It will also do things like warn you if you use named groups if your selected language doesn't support them, and the "Use" dropdown won't provide that option.

I really wish it wasn't Windows only.


Hah wow... I've had this app for over a decade and never noticed that feature... right next to the Debug button which I have used numerous times on really gnarly regexes


https://www.debuggex.com/ is a neat one for showing a syntax chart (or railroad chart) visualization.

I generally use https://regex101.com for its display of matched groups (when I'm dealing with complex groups and/or replacement backreferences), and http://regexstorm.net/tester when I specifically need to check a regex that will be running in .NET or Powershell.


I've been using The Regex Coach [0] for years. Simple, free, does the job.
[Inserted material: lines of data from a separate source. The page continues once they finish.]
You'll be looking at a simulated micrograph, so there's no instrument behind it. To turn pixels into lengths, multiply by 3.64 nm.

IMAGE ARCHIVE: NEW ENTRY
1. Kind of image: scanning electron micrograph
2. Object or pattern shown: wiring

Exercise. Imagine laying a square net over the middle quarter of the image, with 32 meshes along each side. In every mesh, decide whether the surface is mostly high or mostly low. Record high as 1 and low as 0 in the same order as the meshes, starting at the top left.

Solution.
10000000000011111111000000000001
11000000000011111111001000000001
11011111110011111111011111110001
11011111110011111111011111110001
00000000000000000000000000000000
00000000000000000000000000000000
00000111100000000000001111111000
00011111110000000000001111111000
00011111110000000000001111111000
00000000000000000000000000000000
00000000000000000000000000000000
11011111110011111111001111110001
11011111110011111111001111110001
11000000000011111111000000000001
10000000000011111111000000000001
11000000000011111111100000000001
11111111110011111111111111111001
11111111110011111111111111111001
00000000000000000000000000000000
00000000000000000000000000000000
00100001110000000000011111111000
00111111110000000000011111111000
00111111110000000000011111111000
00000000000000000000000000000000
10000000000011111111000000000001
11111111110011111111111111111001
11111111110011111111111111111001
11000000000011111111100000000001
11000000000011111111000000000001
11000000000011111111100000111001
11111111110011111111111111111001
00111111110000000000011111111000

[0] http://www.weitz.de/regex-coach/


For advanced users (and those who want to become regex gurus), the most helpful regex site for me is http://www.rexegg.com/. Also the O'Reilly book "Mastering Regular Expressions" is probably worth gold.


> Also the O'Reilly book "Mastering Regular Expressions" is probably worth gold.

The book is worth it's price if only for chapter 1, definitely seconding this recommendation.


I'll add http://www.ultrapico.com/expresso.htm as another alternative! Writes out the regex steps in English too.


I like https://regexper.com/ as it gives you a visual flow of what's happening.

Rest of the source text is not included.